Alphabet's self-driving subsidiary Waymo is expanding its testing range beyond the boundaries of the Phoenix, Arizona area and heading to the City by the Bay, the company announced on Wednesday.
The company's fleet of autonomous Chrysler Pacificas and Jaguar I-Pace electric SUVs have reportedly traversed 20 billion simulated street miles and some 20 million actual street miles in 25 cities since the program began. According to its most recent disengagement report from 2020, which is filed annually with the CA DMV, Waymo's vehicles reported just 21 disengagements -- wherein the human safety driver must intervene the vehicle's operation -- over the course of 629,000 miles of autonomous driving here in the state. To further improve that figure, Waymo set about last year on improving its Waymo Driver AI system and added dedicated cameras to better spot, identify and avoid jaywalkers (in an obvious and righteous dig at Uber).

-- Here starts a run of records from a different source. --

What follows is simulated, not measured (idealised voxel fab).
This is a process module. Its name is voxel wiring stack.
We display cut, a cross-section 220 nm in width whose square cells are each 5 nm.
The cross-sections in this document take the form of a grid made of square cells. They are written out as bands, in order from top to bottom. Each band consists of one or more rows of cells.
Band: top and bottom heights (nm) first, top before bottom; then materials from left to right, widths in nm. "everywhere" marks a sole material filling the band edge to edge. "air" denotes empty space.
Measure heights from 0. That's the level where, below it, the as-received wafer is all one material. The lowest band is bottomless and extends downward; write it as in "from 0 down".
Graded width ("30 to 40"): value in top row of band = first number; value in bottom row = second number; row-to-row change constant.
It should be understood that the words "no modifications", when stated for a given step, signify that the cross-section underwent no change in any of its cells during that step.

“We’re beginning with a limited number of cars and riders and will scale over time. These rides are being offered with a single-vehicle operator,” a Waymo spokesperson told VentureBeat. “The initial program starts this week and will last for several, but we plan to grow it over time. We don’t have any specific timelines to share about when (or where) we’ll be offering a public service. It’s worth bearing in mind this is for early product testing and continuous improvement, and there are many further steps we’d need to go through … before we could deploy a service to the public.”
In 2019, the company had 153 cars and 268 safety drivers operating in the state, however Waymo has not yet disclosed how large the San Francisco fleet will be. That said, the company has indicated its intent to add up as many as 62,000 more Chrysler Pacifica minivans and up to Jaguar Land Rover to equip 20,000 I-Pace EUVs to its self-driving in the coming years, per VB.
Of course, San Francisco is far from the only metro area Waymo has its digital eye on. The company is currently mapping freeways around the LA basin, as well as Florida's highway corridors connecting Orlando, Tampa, Fort Myers, and Miami. Cities in Michigan, Arizona, Georgia, and Ohio are also being considered for future expansions.